7. I've tried to sell different things before, but discovered that it is not the job for me. I hate to ask someone to buy something that they can't afford, or don't need. When I sold rubber stamps, I was always telling my customers how to do stamping in the cheapest way and still come out with nice results.

I think that is enough. Glad they didn't ask for 10 things. I can't think of anymore.

I'm going to break the rules now and not tag anyone specifically. If you are reading my blog, and want to be tagged, I hear by tag you.

Three Little Froggies

We don't have any pet snakes in the house, but we do have some pet frogs. Three to be exact. The first one was given to Forest by his friend Julianna, who also adores all God's little creatures. She has a wonderful collection of "pets" found in the forest about her home. The frog she gave him was a real croaker at first, too much of a croaker for their house, so it came to our house. Thankfully, our house is bigger then theirs, and his croaking didn't last too many nights. He was really quite cute when he croaked. His little white throat would puff out like a balloon.

Since then Forest has found two new froggie buddies on our property, and they joined "Croaker" in a larger tank. The tank has a rock, some moss, a floating boat, a stick going up, and a cardboard balcony that the kids wedged in between the two sides of glass. Amazingly, the frogs really like the balcony, and often one of the three will be sitting up there.

When Forest catches a fly for them, things get really exciting in the tank. He slips it in and quickly slams down the lid, lest a frog hop all the way out when he is jumping after a fly. As soon as the fly starts buzzing inside all three frogs are instantly alert. And within seconds one of them has propelled himself through the air and caught it before it even knew where it was. It is amazing how quick they are, quicker then the average house fly, which I think is incredibly quick. But then Forest is quicker then the average house fly now too, because he is catching quite a few every day to feed his hungry charges.

Tuesday, May 22, 2007

Messiah's Mansion

Last week we got to take a homeschool field trip through a full scale model of the sanctuary God told Moses to make out in the desert. Someone read the Biblical descriptions and made this full walk through model. Now it travels around the country to different places, and college students give tours through it, so you can see what it was probably like in the time of the Children of Israel. The walk through model is called Messiah's Mansion.

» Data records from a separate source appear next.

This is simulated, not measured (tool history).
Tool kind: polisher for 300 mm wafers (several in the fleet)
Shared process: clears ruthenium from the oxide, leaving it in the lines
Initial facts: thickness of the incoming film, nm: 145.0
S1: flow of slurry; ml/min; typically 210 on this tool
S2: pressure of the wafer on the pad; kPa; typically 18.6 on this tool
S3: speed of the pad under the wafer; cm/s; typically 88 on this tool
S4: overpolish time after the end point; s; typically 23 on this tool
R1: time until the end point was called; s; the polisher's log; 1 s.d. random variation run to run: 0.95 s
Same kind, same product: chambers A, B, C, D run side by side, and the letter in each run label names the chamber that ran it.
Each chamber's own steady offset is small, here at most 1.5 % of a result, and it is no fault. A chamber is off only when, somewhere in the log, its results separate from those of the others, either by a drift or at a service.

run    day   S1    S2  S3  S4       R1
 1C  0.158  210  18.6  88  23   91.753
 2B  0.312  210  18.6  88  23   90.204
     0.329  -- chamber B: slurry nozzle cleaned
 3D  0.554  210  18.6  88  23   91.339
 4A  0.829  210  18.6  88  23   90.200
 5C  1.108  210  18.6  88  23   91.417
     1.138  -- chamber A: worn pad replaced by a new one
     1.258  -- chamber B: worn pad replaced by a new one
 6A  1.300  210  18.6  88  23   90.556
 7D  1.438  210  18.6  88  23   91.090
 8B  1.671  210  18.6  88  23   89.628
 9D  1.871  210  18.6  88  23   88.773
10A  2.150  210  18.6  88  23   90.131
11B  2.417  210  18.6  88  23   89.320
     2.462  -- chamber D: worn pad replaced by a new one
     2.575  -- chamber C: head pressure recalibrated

The purpose of the Sanctuary in the desert was to point the people to Jesus Christ as the one who separates sin from the sinner. Even though Jesus had not come to earth to die for our sins, every part of the sanctuary service beautifully points to Him, and God's plan of salvation. Walking through the model was a wonderful way to make history and the Bible and God's love for sinners come alive. The people before Jesus died on the cross were not without a Savior.

Each lamb sacrificed in the courtyard represented "The Lamb of God who takes away the sins of the world." The blood of Christ paid for the sins of all those believers also. It is so exciting to me to find God's love in all parts of the Bible, including the Old Testament. Some feel the Old Testament is only about the law of God and punishment for law breakers, but in the Sanctuary service you can also find God's grace and love in beautiful proportions. A sinner wasn't the one who was killed when they sinned, even though they deserved to die. They placed their hands on the perfect lamb and confessed their sins. The sins were transfered to the lamb. The sinner was forgiven and walked away forgiven. The lamb took the punishment. So also, when we sin, we confess our sins to God, our sins are transfered to the Lamb of God, Jesus. He takes the punishment, death, for our sins, and we walk away forgiven. Praise God.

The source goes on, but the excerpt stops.